My First Time at the Strip Club
All eyes are on the girls—even their own. The walls of Peyton’s Playpen, a “world-class cabaret” across from the Costco parking lot on Second Avenue in Sunset Park, are lined with mirrors, and while the women dance topless on the low “stages” that run the length of the narrow room, they tend to stare at themselves, like film actors oblivious to the crew ogling them.
And there’s a lot of ogling. Here’s one of the last places in New York where no one has his head buried in a phone; I didn’t see a single man answer a call, read a text, or check an email. Everybody’s looking up. But not at each other. Seated at the bar or around the stages, the crowd is male, but otherwise diverse: young and old; black, white and Latino; thuggish and bookish. Some look scary as they stare intensely; others look like three-year-olds in FAO Schwartz, eying and enjoying toys it doesn’t matter they can’t afford.

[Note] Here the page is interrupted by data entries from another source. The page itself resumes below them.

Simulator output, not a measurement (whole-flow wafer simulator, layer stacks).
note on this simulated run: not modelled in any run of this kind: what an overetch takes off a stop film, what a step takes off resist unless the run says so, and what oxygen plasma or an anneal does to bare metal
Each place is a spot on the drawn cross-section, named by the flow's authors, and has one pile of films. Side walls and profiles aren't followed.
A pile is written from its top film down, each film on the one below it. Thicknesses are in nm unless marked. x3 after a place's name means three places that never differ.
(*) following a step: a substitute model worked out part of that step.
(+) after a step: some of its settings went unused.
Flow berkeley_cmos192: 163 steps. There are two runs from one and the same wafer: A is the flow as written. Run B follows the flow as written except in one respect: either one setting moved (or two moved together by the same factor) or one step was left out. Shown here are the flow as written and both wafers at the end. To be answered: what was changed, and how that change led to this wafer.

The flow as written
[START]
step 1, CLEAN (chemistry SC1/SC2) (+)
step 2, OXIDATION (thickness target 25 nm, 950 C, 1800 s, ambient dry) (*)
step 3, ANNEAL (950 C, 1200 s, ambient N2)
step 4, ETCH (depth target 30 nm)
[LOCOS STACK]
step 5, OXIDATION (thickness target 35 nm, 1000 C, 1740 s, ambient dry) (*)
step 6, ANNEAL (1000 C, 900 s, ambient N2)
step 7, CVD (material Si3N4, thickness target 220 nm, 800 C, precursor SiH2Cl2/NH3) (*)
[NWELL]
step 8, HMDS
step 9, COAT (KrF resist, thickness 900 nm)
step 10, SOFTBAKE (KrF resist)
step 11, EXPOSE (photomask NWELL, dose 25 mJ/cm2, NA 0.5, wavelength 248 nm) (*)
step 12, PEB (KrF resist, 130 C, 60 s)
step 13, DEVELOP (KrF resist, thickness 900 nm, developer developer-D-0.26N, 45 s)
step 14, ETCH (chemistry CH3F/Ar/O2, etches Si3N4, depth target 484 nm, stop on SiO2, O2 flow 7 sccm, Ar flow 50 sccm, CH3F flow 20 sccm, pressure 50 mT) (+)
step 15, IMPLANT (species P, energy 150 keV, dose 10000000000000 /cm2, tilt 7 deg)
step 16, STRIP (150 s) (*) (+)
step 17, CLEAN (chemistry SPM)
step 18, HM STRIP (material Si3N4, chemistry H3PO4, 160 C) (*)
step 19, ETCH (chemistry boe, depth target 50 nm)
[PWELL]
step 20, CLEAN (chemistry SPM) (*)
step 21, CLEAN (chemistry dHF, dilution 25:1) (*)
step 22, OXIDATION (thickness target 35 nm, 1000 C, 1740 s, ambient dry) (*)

The only women are the dancers (and the bartender, whose job is to serve drinks and make change); some of them mingle in the crowd between sets, identifiable by their conspicuous lack of clothing. Some of my straight women friends wanted to come with us, but I told them no. No one’s joking here. There’s no irony, no embarrassment, no self-consciousness; no one’s coy or dissembling. The strip club is an honest place.
Too honest, maybe, at least at first. This was my first time in one, and obviously I knew what to expect. But there’s nothing in real life to prepare you for the actual experience: the unabashed transactionality, the sexual frankness. All of my social conditioning resists the strip club, but lustfully leering at women, the unbroken staring at bodies, is the whole point here. You have to unlearn so much so quickly. “As soon as you walk in the door”—when you are thoroughly frisked by a larger bouncer—”you get that feeling like when you’re a little kid and you’re doing something you’re not supposed to,” a friend warned me. “You regress pretty quickly.” You’re allowed to do at Peyton’s what you’re not allowed to do outside of Peyton’s: objectify real live women to their faces, in real time. You just have to pay them for the trouble.